Overview
The vitality of New York City’s economy is highly dependent on a modern, efficient mass transportation system that connects the city’s current and future centers of employment to the regional labor pool. The availability and adequacy of mass transit are major factors in business location decisions, driving demand for commercial real estate and dictating patterns in job growth. Despite their critical importance to business and economic development, major investment decisions on transportation projects are typically made without meaningful consultation with the business community or a careful assessment of long-term contributions of a given project to expansion of the city’s economy.

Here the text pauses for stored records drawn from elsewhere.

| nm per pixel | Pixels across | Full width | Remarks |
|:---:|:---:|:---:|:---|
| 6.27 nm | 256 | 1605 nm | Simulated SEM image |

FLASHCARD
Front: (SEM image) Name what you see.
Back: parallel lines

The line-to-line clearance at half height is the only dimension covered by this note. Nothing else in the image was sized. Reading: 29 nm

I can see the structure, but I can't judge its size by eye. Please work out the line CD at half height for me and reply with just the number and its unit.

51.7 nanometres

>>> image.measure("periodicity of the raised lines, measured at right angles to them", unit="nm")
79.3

For this report, the Partnership commissioned the Boston Consulting Group and the University Transportation Research Center at the City University of New York to examine a variety of mass transit projects and evaluate them based on their ramifications for the economy. The result of this six-month project is a new perspective on transportation planning – and, more important, some significant findings about how future projects might be planned to maximize their benefits for the local economy.
$50B
Regional transportation experts have suggested a menu of desirable transit investments, which could cost more than $50 billion over the next 10 to 20 years.
Report Highlights
Of the seven projects examined in this study, four would clearly yield significant economic development benefits for New York City. However, three projects would yield more than five times their capital cost in economic development benefits: the Lower Manhattan Hub, the extension of the No. 7 subway line and the relocation of Pennsylvania Station to the Farley Post Office.
Key Takeaways
This study and its methodology should be the opening round of a discussion that leads to the development of a widely accepted model for estimating and weighing the transportation and the economic development benefits of transportation projects.